Re: scripting lynx
On Wed, Aug 01, 2001 at 06:08:29PM +0200, Russell Coker wrote:
> I tried both of them with no difference.
interesing. either should have worked.
> > or use the LWP modules to make yourself a web-bot.
> I may have to do that. Thanks for the suggestions.
you may need to set the Referer: header in the HTTP request. some cgi
scripts check the referer...(yes, that's pointless and stupid, but it's
and set the user agent to something like:
$ua->agent('Mozilla/4.51 (Macintosh; I; PPC)');
i generally use netscape on mac as my user-agent in web robots because:
a) moronic sites generally don't block netscape on macintosh
(i have seen some sites that block netscape on linux with a stupid
message like "sorry, we don't support your browser/operating-system".
unfortunately, brain-dead web design is not yet a capital crime)
b) said moronic sites generally wont output moronic IE-specific junk
if they detect netscape. sometimes. if you're lucky.
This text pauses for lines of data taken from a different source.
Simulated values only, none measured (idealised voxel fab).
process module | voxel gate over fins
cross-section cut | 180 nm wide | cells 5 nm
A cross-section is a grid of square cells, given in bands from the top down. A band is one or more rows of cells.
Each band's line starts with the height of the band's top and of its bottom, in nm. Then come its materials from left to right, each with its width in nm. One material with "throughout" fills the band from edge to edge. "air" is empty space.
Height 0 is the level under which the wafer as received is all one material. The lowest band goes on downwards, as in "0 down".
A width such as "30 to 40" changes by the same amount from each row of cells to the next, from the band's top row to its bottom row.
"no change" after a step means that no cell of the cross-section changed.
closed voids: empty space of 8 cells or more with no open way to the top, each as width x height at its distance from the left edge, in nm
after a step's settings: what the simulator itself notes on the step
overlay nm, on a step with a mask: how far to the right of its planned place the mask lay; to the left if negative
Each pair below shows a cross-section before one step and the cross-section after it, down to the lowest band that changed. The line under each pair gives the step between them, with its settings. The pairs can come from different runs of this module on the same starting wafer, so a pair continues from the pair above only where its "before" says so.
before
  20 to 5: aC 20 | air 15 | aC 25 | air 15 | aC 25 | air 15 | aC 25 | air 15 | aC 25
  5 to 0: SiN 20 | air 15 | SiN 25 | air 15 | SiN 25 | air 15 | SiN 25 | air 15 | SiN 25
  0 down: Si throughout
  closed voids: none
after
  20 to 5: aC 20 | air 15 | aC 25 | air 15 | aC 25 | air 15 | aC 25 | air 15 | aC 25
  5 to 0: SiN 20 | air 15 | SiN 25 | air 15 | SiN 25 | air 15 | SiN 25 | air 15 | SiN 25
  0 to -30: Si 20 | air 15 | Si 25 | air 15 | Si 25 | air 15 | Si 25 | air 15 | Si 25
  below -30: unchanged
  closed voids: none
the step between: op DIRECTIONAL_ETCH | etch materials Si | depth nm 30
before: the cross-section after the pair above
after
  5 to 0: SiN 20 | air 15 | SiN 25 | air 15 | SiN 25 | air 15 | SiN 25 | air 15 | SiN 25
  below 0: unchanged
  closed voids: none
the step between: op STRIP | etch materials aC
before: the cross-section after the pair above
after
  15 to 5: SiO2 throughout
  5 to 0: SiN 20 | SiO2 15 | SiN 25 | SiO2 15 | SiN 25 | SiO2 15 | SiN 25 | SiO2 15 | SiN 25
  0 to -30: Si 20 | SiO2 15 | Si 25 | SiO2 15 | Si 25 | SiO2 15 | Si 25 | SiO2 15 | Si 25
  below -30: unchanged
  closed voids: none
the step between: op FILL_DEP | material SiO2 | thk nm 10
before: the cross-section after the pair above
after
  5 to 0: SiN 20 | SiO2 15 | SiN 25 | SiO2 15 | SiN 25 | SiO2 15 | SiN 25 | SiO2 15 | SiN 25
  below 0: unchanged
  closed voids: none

btw, the perl HTML::TokeParser module is excellent for extracting stuff
from web pages. i used this (plus LWP::UserAgent, HTTP::Cookies, and
HTTP::Request) to write a wrapper script for searching the Melbourne
Trading Post site, which is one of the most brain-dead cretinous sites
i've ever had the misfortune of having to use.
there's also HTML::TableExtract for getting data out of html tables.
these modules are all packaged for debian.
craig sanders <firstname.lastname@example.org>
Fabricati Diem, PVNC.
-- motto of the Ankh-Morpork City Watch